The link doesn’t work for me, but based off your comment: I can accept that mainstream journalism is generally in decline in various ways. But it is curious they chose to single out WSJ, which is considered more balanced and less biased than NYT or whoever else (https://www.allsides.com/media-bias/media-bias-chart). Or is it just to point out that even WSJ is subject to this issue?
When framed in terms of bias, the implication is that things in the centre are unbiased, or that the bias somehow equals out — that you get the best picture by reading those news sources.
...when the truth is that no news source is unbiased. Period.
Even if a particular source somehow manages to perfectly balance between whatever the current "left" and "right" are in that political environment, that doesn't make it free of bias. Sometimes the people on one side of the political spectrum in a given environment are genuinely, collectively, doing bad things! Sometimes there are personal biases! Sometimes the political environment shifts, and leaves you behind!
In general, it's much more important and productive to be aware of and transparent about your own biases than it is to try to present yourself as "unbiased".
You say that the WSJ is "more balanced and less biased than NYT", based on that website.
But a bias towards centrist American politics doesn't mean a lack of bias — far from it.
For example, 30 years ago a "centrist" report on global warming might have given equal space to right-wing and liberal perspectives, even though the vast majority of scientists at the time sided with liberals on the facts.
20-ish years ago a centrist report on Iraq would have parroted the administration's lies about WMDs and the urgency of going to war. And the New York Times was one of those organisations!
Presumably because WSJ is the one who wrote the article this person found objectionable. NYT did not write such an article.
They did say "The epistemic collapse is total when traditional high-quality information sources like the Wall Street Journal", so there is probably an element of attacking what is high quality though. [I dont follow us media landscape, i have no idea what the relative quality of various papers are or if you are correct about NYT]

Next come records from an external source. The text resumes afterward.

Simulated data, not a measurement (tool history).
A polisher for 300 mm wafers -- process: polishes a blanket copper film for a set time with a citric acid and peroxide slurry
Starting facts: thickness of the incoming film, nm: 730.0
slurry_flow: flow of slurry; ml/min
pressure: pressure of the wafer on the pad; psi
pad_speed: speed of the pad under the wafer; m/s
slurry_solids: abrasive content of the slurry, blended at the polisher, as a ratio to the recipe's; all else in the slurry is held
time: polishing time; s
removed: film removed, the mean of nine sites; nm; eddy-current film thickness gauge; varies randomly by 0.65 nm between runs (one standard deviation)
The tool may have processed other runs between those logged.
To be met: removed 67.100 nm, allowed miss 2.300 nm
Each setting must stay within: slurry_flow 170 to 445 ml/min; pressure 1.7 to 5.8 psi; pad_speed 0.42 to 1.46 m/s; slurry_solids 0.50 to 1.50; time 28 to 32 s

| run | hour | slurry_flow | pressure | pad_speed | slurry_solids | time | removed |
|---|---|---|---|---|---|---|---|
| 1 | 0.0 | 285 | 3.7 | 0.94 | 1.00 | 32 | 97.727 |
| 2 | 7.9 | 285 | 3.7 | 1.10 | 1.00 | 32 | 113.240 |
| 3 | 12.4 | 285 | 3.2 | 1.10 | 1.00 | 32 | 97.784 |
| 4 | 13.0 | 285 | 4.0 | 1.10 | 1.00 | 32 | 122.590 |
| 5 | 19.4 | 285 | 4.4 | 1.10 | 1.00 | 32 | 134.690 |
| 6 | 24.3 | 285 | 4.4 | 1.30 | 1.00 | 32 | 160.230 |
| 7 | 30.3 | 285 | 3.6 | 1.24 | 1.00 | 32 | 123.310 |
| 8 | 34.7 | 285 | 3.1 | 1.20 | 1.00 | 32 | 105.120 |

That said, more generally when constructing arguments, you generally want to attack the strongest version of your opponents argument. Attacking a paper known for being higher quality is always going to be more convincing than attacking a paper that is less known.
It's addressing an article published by the Wall Street Journal. It's not singling it out as a uniquely bad publication or saying any other popular publication is doing better.
The total count of e.g. newspaper owners, and especially radio and TV owners (because there used to be laws against that being too concentrated, for one thing), has plummeted, though. Lots and lots of consolidation, lots of small outlets surviving only as barely-staffed zombies under big owners.
Pressure due to the Internet killing their business models (see the last season of The Wire for a view of what this looked like when it was getting into full swing and the old serious-journalism newsrooms were rapidly being destroyed by cost-cutting and chasing dwindling numbers of eyeballs, even if the outlet survived in some form) plus changes to laws, including the ones referenced above but also a drastic weakening of anti-trust enforcement in the '70s, have made things very different for our news media than they were from the end of WWII through roughly the '90s.